Originally Posted by techs
1: Uhm, yeah. If a job is going to move, it kinda has to stay the same to provide the same good or service that the market demands.
You missed the point. the market is not the same. Jobs in the U.S. compete on very close terms. Environmental protection, worker safety, etc. To just say a job is a job no matter what country it is performed in is wrong. If that is your point then jobs will go to the country with not only the lowest wages but the worst environmental, safety, etc laws.
2: And we can do this without trade barriers. Penalize companies that outsource to take advantage of lax environmental protections. They either respect the same environmental protections they would stateside, or they pay fines.
Fine, call it what you want. Penalizing companies (i.e. forcing them to raise prices) on products that are producing without environmental safeguards etc is just a semantic difference from trade barriers(which I meant as anything other than than treating say China as the 51st and on a completely equal level)
3: I assume you mean workers union, and I don't believe access to one is a right, so your "we" is at least one man weaker. I imagine a quick poll would reveal it to be quite a bit smaller than that. And its kind of funny, because a monied middle class is kind of important to any positive (in my opinion) social development. Which is to say, as they make more money, they will have more power and demand more changes. Sort of a problem that can fix itself.
OK, you don't want the right to unionize treated as right. How about the right not to be slave labor? According to your point slave labor produced goods should compete equally. Or perhaps goods perfromed by desperate people in a lead factory where the survival expectancy is 5 years? As to a monied middle class demanding changes the last I looked China was a dictatorship.
4: Our manufacturing base doesn't have to get smaller, it just has to become more sophisticated. We can't expect to maintain a stranglehold on certain industries indefinitely, unless you like the idea of stagnating world economic process and keeping the craptasmic status quo. Competition breed innovation, innovation is progress, progress is good. Who cares if China takes automobiles, we just need to start building hovercraft. Analogy, of course, but you get the idea.
We produce goods at the most efficient rate in the world in terms of labor. However jobs are going to China were it is cheaper to have 100 people produce the same amount of goods we produce with 10 due to the wage difference.
Also, you suggest we build "new" products like Hovercraft? What about the other 99.9 percent of goods already in production. And by the way where do your really think the Hovercraft will be made? China!
5: You know, the Scarecrow in The Wizard of Oz didn't have a brain. He was a strawman too.
If you are saying that what your call "penalties" and I call trade barriers will not cause the dreaded "worldwide depression" then you are agreeing with me.
6: Only if we continue to focus on industries we can be outperformed in. You wish to preserve easy mediocrity, I want us to work for excellence.
Huh? We are not "outperformed" in almost any industry. We are losing jobs to people who will works for so much less than us. Plus dictatorial governments that don't care about their workers health. Plus where workers have no say in electing officials who will change this.
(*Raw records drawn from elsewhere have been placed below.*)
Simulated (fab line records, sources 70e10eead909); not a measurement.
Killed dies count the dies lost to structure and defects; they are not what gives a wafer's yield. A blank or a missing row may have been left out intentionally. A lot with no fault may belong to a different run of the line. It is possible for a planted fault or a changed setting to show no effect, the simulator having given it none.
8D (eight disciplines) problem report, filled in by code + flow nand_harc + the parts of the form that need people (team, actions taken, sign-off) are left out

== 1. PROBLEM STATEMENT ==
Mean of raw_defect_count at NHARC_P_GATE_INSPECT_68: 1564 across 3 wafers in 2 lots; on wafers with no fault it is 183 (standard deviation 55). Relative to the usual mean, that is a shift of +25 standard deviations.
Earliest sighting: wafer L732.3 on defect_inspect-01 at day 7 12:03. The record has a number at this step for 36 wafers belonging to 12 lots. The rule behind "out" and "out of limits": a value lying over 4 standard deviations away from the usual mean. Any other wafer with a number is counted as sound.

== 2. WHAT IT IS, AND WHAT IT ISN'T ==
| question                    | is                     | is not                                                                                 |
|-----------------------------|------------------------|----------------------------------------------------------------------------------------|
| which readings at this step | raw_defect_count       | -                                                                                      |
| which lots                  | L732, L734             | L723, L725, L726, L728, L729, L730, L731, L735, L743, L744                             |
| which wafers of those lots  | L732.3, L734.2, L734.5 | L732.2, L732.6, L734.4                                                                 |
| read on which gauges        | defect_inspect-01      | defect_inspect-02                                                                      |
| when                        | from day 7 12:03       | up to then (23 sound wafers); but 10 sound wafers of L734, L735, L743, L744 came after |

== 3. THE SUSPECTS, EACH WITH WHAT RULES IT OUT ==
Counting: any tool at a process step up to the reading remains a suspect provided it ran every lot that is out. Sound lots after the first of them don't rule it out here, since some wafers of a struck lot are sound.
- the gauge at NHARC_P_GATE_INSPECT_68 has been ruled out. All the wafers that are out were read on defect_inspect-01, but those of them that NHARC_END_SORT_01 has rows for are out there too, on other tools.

If you want us to work for "excellence" tell me the jobs that went to China because they are being produced there more "excellently" and not more cheaply.
7: Or Western military buildups forced them to spend a huge portion of their GDP on a counter military buildup that they could not sustain. Not to mention the Soviet economy was of the centralized control variety and just about the ultimate as far as trade protectionism goes. How again is emulating them in any respect effective?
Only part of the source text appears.